The 20-second bodycam footage of Andrew Brown Jr.’s fatal shooting was shown to his family on Monday. The heavily redacted video of the tragic incident was demanded by protestors last week, and Brown’s family finally got a chance to see it after a series of delays.
Andrew Brown Jr. was attempting to flee an arrest when law enforcement officers opened fire on his vehicle. Brown’s is the latest police killing of a minority that continues to feed the massive, country-wide protests – several high-profile incidents occurred last week. Despite the demand for bodycam footage, the North Carolina district attorney explained that the footage could not be released.
Brown’s family, along with political activists, expects answers from the bodycam footage. “To my understanding, there is body camera footage to this incident, and it has not been released,” Harry Daniels, the Brown family’s attorney explained. “A lot of speculation is going on – we’re asking for answers, accountability, and transparency.”
The footage was supposed to be released to the Brown family on Monday, but its reveal was delayed due to police redacting certain aspects of the video. “Show the tape,” Daniels said Monday. “If you ain’t got nothing to hide, show the tape.”
Michael Cox, the Pasquotank County Attorney explained that the process of blurring some faces on the video was still in progress. “The law also allows us to blur some faces on the video and that process takes time,” he said. “This may be done when necessary to protect an active internal investigation. As soon as these redactions are complete, we will allow the family to view this footage.”

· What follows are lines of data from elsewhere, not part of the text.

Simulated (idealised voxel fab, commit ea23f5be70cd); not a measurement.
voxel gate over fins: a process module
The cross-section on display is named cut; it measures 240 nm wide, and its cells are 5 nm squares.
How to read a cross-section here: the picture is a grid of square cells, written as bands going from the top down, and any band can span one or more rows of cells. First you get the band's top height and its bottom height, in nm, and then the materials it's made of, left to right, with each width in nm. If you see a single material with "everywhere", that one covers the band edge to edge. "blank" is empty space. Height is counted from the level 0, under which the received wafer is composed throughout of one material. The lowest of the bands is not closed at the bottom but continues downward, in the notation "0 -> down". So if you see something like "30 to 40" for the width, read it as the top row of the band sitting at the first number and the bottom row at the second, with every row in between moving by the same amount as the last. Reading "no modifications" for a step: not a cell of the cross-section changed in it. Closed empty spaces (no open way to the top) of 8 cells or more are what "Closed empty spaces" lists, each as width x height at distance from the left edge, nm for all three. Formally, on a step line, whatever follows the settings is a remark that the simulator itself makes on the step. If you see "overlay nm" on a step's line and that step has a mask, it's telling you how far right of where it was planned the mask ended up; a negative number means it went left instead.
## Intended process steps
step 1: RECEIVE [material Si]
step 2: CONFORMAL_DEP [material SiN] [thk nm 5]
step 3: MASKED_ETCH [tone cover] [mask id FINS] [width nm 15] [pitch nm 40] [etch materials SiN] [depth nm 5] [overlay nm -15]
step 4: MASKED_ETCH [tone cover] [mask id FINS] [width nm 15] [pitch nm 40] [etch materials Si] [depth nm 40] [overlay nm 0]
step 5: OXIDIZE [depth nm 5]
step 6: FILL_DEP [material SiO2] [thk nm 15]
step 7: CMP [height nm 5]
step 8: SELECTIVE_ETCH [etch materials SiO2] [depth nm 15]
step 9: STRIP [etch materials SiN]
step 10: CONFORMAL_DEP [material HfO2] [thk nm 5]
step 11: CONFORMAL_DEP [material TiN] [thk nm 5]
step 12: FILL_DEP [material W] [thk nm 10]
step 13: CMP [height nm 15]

The family was finally shown the 20-second snippet of Brown’s untimely death, but no official statements have been made regarding what the family saw. The public must wait for a court order to see the footage for themselves, according to North Carolina law. There are currently plans to file a motion in court to have the footage released, but when is still unknown.
As the video’s imminent release nears, Elizabeth City is taking precautions. The city’s emergency proclamation confirmed that city officials will file a formal request to release the video to the public, and as “it seems likely that the video and audio footage will be released in the very near future,” Elizabeth City declared a state of emergency Monday, “in order to ensure the safety of our citizens and their property.”
The emergency proclamation explained that “city officials realize there may be a potential period of unrest within the City following the public release of the footage.”
Movements continue to spread across the country as incidents of police brutality seem to increase. For most, transparency is the most important aspect – looking for answers in the bodycam footage as to why police act in ways that seem unnecessarily violent towards minority groups.
Speaking on the Andrew Brown Jr. incident, Pasquotank County NAACP President, Keith Rivers attests that the major issue is transparency. “If you can release the video footage on Monday or if you can petition the courts to release it on Monday, as you said in your video, you could have done it three or four days ago,” he said, “Which would have created the transparency that you continue to say that you are displaying but, we have not yet seen it. It only seems like the more people that get involved in — the more people that are standing for justice — the more you’re saying let’s do this.”
Brown’s killing occurred just one day after Nickolas Reardon fatally shot a 16-year-old girl. The United States continues to divide as Americans take sides in the police brutality argument, some claiming the force is justified and others condemning law enforcement.